Posted: Tue Jan 26, 2016 7:12 pm
by menace2
Michael, I am afraid I must disagree with your assessment of Macnutt. I had the good fortune of only seeing him in the classroom - I was in MaA. After 4 years of his tutelage - and being referred to as "an animated waste paper basket" - I can assure you that his classes were rigorously analytical and stylistic. No rote with "Fat" Macnutt. His infamous composition pieces (beautifully printed) demanded a lot more than rote and he marked on far more than "rules". Of course it does not mitigate his faults in other areas of conduct, and I am grateful I did not have to deal with those.

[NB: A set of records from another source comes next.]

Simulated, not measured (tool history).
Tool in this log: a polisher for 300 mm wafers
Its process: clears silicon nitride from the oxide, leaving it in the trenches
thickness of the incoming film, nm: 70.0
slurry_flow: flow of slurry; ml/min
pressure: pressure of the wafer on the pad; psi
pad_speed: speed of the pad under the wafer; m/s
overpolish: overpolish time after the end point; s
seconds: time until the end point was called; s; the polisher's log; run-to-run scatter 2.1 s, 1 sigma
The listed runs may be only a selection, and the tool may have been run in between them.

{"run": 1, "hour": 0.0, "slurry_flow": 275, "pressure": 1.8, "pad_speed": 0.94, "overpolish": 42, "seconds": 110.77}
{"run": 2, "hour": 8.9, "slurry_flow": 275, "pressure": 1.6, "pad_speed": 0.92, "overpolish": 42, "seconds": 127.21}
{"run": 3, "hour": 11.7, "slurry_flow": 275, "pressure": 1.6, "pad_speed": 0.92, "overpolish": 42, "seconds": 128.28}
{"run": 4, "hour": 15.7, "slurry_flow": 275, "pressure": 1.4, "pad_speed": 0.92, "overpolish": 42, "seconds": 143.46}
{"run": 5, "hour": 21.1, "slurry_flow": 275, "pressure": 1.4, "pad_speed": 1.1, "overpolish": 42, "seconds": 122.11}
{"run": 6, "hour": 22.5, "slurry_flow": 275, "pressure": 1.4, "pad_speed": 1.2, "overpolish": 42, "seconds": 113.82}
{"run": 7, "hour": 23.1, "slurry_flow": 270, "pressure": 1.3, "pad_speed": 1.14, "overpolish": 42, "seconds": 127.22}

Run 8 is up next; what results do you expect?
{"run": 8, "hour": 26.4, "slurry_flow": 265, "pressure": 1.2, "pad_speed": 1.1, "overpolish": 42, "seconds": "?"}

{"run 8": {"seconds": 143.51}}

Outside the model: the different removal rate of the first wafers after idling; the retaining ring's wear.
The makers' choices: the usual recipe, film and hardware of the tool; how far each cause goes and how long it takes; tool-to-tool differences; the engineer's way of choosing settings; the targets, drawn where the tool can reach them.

A propos of nothing - I do remember other greatly influential teachers of my time such as Jesson-Dibley, Tim Law, and several others from that era already mentioned in this thread. It was a very difficult transitional period for CH, I saw the end of HLOFlecker and the start of CME Seaman. The latter I got to know quite well, and developed a late respect for him. It is reassuring for such as I to see how far the place has come.

Who remembers the article in the Blue written by the Griffin twins in PeA, then run by the notorious Beavan? Ending in the mythical quote "Brightest lamp of our declining years, burgeoning ever verdant" - still cannot fathom how they got that past the editorial board.

Re: Favourite teacher

Posted: Wed Jan 27, 2016 5:24 pm
by michael scuffil
Were you a classicist, Pat? If so, I daresay quite different criteria apply. I only had Macnutt in my UF year, where I'm afraid it was just learning rules and reading Res Gestae (and bits of the Aeneid).

I had considerable respect for Seaman, though he couldn't really come to terms with the 60s.

Re: Favourite teacher

Posted: Fri Jan 29, 2016 1:52 am
by menace2
Yes classics and one of his fortunate scholars

Re: David Jesson-Dibley

Posted: Fri Jul 27, 2018 1:56 pm
by Martin Hayman
michael scuffil wrote:
Mon Nov 05, 2007 5:11 pm
And who were my favourite teachers:
the late David Jesson Dibley
Yes, an inspiration, and the defining experience of my education at CH

Re: Favourite teacher

Posted: Sat Jul 28, 2018 8:52 am
by postwarblue
Boom McNutt took me through Herodotus in UF and it was plod plod plod as I remember although I liked Herodotus in translation later in life. He sat at his desk I suppose composing his Ximines crosswords for the Observer while I, unnoticed, wrote out all the Greek propositions on the cover of my Greek Grammar because I could never remember them otherwise. I knew nothing of his sadistic proclivities until I read about them in Norman Longmate's 'A Shaping Season'.

David J-D I warmed to and enjoyed his classes, just as I did those of Gad Malins, in sharp contrast to the dull unimaginative pedantry of Kit Aitken and CO Healey.